WASHINGTON — Ukrainian President Volodymyr Zelenskyy pleaded with Congress on Wednesday for more aggressive measures to help stop the war, including a no-fly zone, showing lawmakers a video of the death and devastation that has beset his country.
His appeal was direct, aimed not just at lawmakers but at President Joe Biden
“Being the leader of the world means to be the leader of peace,” Zelenskyy said.
“This is a terror that Europe has not seen for 80 years and we are looking for a reply, for an answer, to this terror, from the whole world,” Zelenskyy told lawmakers. “Is this a lot to ask for? To create a no-fly zone over Ukraine to save people, is that too much to ask?”
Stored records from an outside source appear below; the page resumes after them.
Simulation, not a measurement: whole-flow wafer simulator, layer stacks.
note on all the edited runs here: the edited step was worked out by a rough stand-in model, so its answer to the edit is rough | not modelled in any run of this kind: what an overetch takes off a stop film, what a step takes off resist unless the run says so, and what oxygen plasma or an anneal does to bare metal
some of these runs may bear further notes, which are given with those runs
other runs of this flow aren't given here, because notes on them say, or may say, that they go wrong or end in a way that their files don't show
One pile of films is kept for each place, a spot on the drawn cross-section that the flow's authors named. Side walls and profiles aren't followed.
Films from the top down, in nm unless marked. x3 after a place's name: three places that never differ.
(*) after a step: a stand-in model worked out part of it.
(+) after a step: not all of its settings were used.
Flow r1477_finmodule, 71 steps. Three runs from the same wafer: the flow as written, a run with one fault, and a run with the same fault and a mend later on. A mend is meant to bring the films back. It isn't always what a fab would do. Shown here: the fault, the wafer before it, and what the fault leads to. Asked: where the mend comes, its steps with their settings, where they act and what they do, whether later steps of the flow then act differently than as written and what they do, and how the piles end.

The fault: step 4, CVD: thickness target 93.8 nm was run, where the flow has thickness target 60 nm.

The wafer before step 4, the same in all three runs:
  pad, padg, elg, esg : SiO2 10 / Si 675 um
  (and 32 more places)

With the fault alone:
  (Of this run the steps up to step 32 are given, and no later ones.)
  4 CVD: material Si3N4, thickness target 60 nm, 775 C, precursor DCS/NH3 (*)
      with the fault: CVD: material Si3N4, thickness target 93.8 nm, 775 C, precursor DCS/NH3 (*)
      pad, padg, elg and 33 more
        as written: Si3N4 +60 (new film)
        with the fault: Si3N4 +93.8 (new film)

Knowing that the U.S. opposes a no-fly zone, Zelenskyy proposed what he called an “alternative”: planes to defend Ukrainian skies from Russian attacks. But the Biden administration has also ruled out sending fighter jets.
“Aircraft, powerful, strong aviation to protect our people, our freedom, our land. Aircraft that can help Ukraine,” Zelenskyy said. “You know that they exist, that you have them, but they are on the Earth, not in the Ukrainian sky. They do not defend our people.
“I have a need. I need to protect our sky. I need your decision, your help.”
Zelenskyy also urged Americans to look to their own history in trying to understand what Ukrainians are going through, invoking the “I Have a Dream” speech by Martin Luther King Jr. but also the Pearl Harbor and Sept. 11 attacks.
“Remember Pearl Harbor. The terrible morning of December 7, 1941, when your sky was black from the planes attacking you. Just remember it,” Zelenskyy said. “Remember September 11, a terrible day in 2001 when evil tried to turn your cities, independent territories, in battlefields, when innocent people were attacked, attacked from air, yes.
"Just like nobody else expected it, you could not stop it,” he continued. “Our country experiences the same every day, right now, at this moment every night for three weeks now.”
Zelenskyy spoke one day after President Joe Biden signed into law a massive spending package that included $13.6 billion in military and humanitarian aid for Ukraine. At Congress’s urging, Biden also ordered a U.S. ban on imports of oil and other Russian energy products on the heels of sanctions that have hobbled Russia’s economy and financial institutions.
In his speech, Zelenskyy thanked the U.S. for the recent aid package, but he wants Biden and other world leaders to go further.
After Zelenskyy’s address to Congress, Biden is expected to announce details of U.S. military aid for Ukraine, two U.S. officials said.
Zelenskyy’s speech, which was livestreamed for the public, comes at a perilous moment for Ukraine. The war, now entering its fourth week, has killed hundreds of Ukrainians and forced nearly 3 million refugees to flee to neighboring countries.
In the capital, Kyiv, Mayor Vitali Klitschko imposed a 35-hour curfew Tuesday after Russian missile strikes destroyed apartment buildings and caused deaths.
Kyiv faces a “difficult and dangerous moment,” Klitschko said.
Before the speech, lawmakers said they were eager to hear what specific needs Zelenskyy has and how he thinks the U.S. can help Ukraine win the war.
“He’s got this one opportunity with us,” said Sen. Tommy Tuberville, R-Ala., who met with Zelenskyy in Ukraine last year.
“Putin’s in a little bit of a corner, because he can’t back out,” Tuberville said. But Zelenskyy is “the guy that’s really in a corner and is being encircled every day. They’re coming after him. We all know that, and he knows that.”